C models had wing tank(s), no fuse tank. They also featured the offset fin, discontinued on the Mark IV. Really silly if your prop is right-turning! Kind of silly period, as P-factor varies with AoA and forward speed, and there's plenty of yaw authority.
Say, Manu, Have you had a chance to fly, and assess the adequacy of your add-on trimtab? If so, and you think deflections for landing trim are not excessive, I am keen to do something similar. My bird is a bit nose-heavy, so that's why I'm concerned. Thanks.
Without mode-C you can go under the shelf of Charlie airspace, but for Bravo airspace, won't the mode-C veil contine, but with adds-B (after July, 2020)? And oh yes, overflight of Charley airspace will require adds-B after the change; it requires mode-C now.

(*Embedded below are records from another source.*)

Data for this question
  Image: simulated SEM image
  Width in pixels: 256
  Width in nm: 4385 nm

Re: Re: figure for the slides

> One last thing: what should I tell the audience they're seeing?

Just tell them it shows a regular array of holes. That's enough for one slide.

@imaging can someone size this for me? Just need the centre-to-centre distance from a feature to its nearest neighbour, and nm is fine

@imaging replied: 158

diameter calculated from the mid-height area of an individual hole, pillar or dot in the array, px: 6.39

Man, with tri gear what's the concern? If you're current, are sure of the bird's condition, and understand issues related to flying behind a 2-stroke, you're good to go. Getting insurance with 0 hrs in type could be problematic. On mine, with tailwheel, & me with fresh TD endorsement, I just studied up, then went solo. Just know your bird, airspeeds, egt temps, etc. Just my two cents.
It's typically not the bungees you need to be worried about; their load on that inner span of the seat truss is distributed, at least go some extent. It's that damn safety cable, which, when in play, shows up as a concentrated shock load, pulling the top wall of the seat tube down, essentially crimping it! A wood insert would prevent the tube bending down, but may not protect against the upper wall of the hollow tube being crimped. My analysis recommends that if you choose to keep the safety cable (I didn't), size it to allow 5" of travel before it comes into play. That's a 3G landing. Fred Stork (see posts) offers an alternative approach to limiting gear deflection, that's worth considering. Nylon webbing might also be considered as the safety straps. But in my opinion, the original safety cables suck!
My advice is to make sure you replace bungees with the mil type-1 bungees from Aircraft Spuce & Specialty. 3/8" dia is really 0.41", and it's almost 3Xas stiff as the hardware store variety! Check travel allowed by safety cables; I advocate 5". On my Model C it was 2.5", and I bent my seat tube in a hard landing! There are posts on re-doing the bungees. It's a bitch without first making an installation tool. Filling in the critical seat-truss triangle with wood or something to make it more crush-proof is valuable. Study up on flying behind a 2-stroke - it's different! Welcome, and good luck!
My read on the toe-in / toe-out question is that parallel wheels is best. A priori I thought toe-in made sense, but it's all about the careening/lumbering oscillation you can find yourself in, which toe-in exacerbates. Long piece of iron pipe fit over axle, then attached to fuselage tail via come-along seems preferred way to undo toe-in, but be careful. Don't want to overdo it.
Get comfortable with fast taxiing. Work your way up to it. I needed to tighten up the rudder-to-tailwheel connection in order to have a controllable fast taxi. If you have uneven springs on the tailwheel connection, it's intended to help reduce shimmy, but the stiffer spring needs to be on the side of the downward-moving blade, or you may have uneven steering authority when moving forward, and P-factor is in effect. The just-post-touchdown phase is the scariest, and that's why I advocate getting comfortable with fast taxi. In the air, it's just another airplane! Good luck!
Hey Leni, Sho 'nuff, the check I snail-mailed to you on Jan 11 never got cashed. Maybe was part of your lost/stolen mail. Will re-send. Greatly appreciate what you have created for us. I have learned so much about our unique little birds from the site. Tons of know-how, and a great crew! Can't wait till spring to try out all the new mods! Since my bird lives in the garage, 25 miles from the airport, the days are too short for flying now anyway! Launching the bird takes time.